First Pacific, through wholly owned firm Metro Pacific Asset Holdings Inc., paid the government yesterday P25.2 billion for the purchase of government’s 46-percent stake in PTIC, a transaction which Finance Secretary Gary Teves described as the third biggest privatization done by the Philippine government after Petron and Fort Bonifacio.
The government’s 46-percent stake in PTIC is equivalent to an indirect 6.4-percent stake in telecommunications giant Philippine Long Distance Telephone Co. (PLDT). First Pacific prior to the acquisition of government’s stake owned 54 percent of PTIC.
Metro Pacific, as an assignee of PTIC, exercised the right to match the P25.2 billion bid posted by Singaporean investment firm Parallax Venture Fund XXVII during the auction held last Dec. 8.
Shareholders of First Pacific approved the acquisition in a special stockholders’ meeting held in Hong Kong yesterday morning. The official turnover of the P25.2 billion check to the finance department was made at lunch and, according to Pangilinan, the transfer of the shares to Metro Pacific in the books of PTIC would hopefully be accomplished by yesterday afternoon.
Originally, First Pacific was supposed to team up with NTT DoCoMo which was supposed to put up half of the amount needed for the purchase. But DoCoMo officials told The STAR earlier that "there was a disagreement as to the price," forcing Japan’s biggest mobile phone company to back out of the consortium.
However, First Pacific managing director and CEO Manuel Pangilinan said they have asked for a meeting with the Japanese company to find out how they can arrive at an agreement.

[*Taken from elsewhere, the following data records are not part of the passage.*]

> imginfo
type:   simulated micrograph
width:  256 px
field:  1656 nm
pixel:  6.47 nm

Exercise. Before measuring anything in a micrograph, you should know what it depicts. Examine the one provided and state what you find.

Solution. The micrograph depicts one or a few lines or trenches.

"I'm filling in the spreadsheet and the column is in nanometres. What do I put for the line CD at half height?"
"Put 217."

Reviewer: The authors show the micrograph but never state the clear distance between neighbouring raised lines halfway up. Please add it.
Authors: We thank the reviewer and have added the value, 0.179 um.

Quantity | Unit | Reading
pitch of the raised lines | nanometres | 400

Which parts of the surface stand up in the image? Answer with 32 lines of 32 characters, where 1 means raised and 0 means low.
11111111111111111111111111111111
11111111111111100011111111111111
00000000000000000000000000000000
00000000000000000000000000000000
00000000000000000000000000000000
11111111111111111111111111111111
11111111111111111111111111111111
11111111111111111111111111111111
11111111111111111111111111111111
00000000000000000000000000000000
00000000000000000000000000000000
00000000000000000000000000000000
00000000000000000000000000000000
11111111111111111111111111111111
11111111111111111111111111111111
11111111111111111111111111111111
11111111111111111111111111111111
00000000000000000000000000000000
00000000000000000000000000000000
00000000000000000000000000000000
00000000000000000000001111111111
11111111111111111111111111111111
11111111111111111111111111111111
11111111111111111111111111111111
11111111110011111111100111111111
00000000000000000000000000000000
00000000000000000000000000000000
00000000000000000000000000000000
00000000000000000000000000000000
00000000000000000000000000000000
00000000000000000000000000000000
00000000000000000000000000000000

But whether First Pacific will sell to DoCoMo half of the 111,415 shares acquired from government or less remains to be seen. "We still have to determine our equity position in PLDT to ensure that we maintain a certain threshold of ownership, especially after the conversion of certain convertible preferreds into common. Right now, we are comfortable with our ownership of 29 percent," Pangilinan explained.
Pangilinan, chairman of the PLDT group, said the P25.2 billion paid to government yesterday was sourced partly from internal funds of First Pacific and partly from third party borrowings.
He said their decision to acquire government’s stake in PTIC is largely due to the fact that it is a good investment and also to maintain their equity position in PLDT. "We are here for the long run," Pangilinan emphasized.
Following two significant investments made by First Pacific, namely the additional PTIC shares and a majority stake in Maynilad Water Services worth $447 million, he noted that it might be wise for First Pacific to pause for a while before considering other investments. "But definitely we are open to other opportunities in infrastructure, telecommunications, and other areas of investment both in the Philippines and elsewhere in the region," he said.
One of the investment opportunities being looked at is the acquisition of government’s stake in RPN 9 and IBC 13 although Teves said it might take a while before they are finally sold, due to some unresolved issues.
The finance secretary said the P25.2 billion received from First Pacific will be booked in the accounts of government for the month of February. Government hopes to raise P27 to P29 billion from the privatization of certain assets, including the PTIC shares.
"We have not yet included government’s shares in Meralco and San Miguel Corp.because there are still matters that need to be resolved," Teves noted. The secretary met with PCGG chairman Camilo Sabio yesterday to discuss the various issues affecting the disposition of the Meralco stake.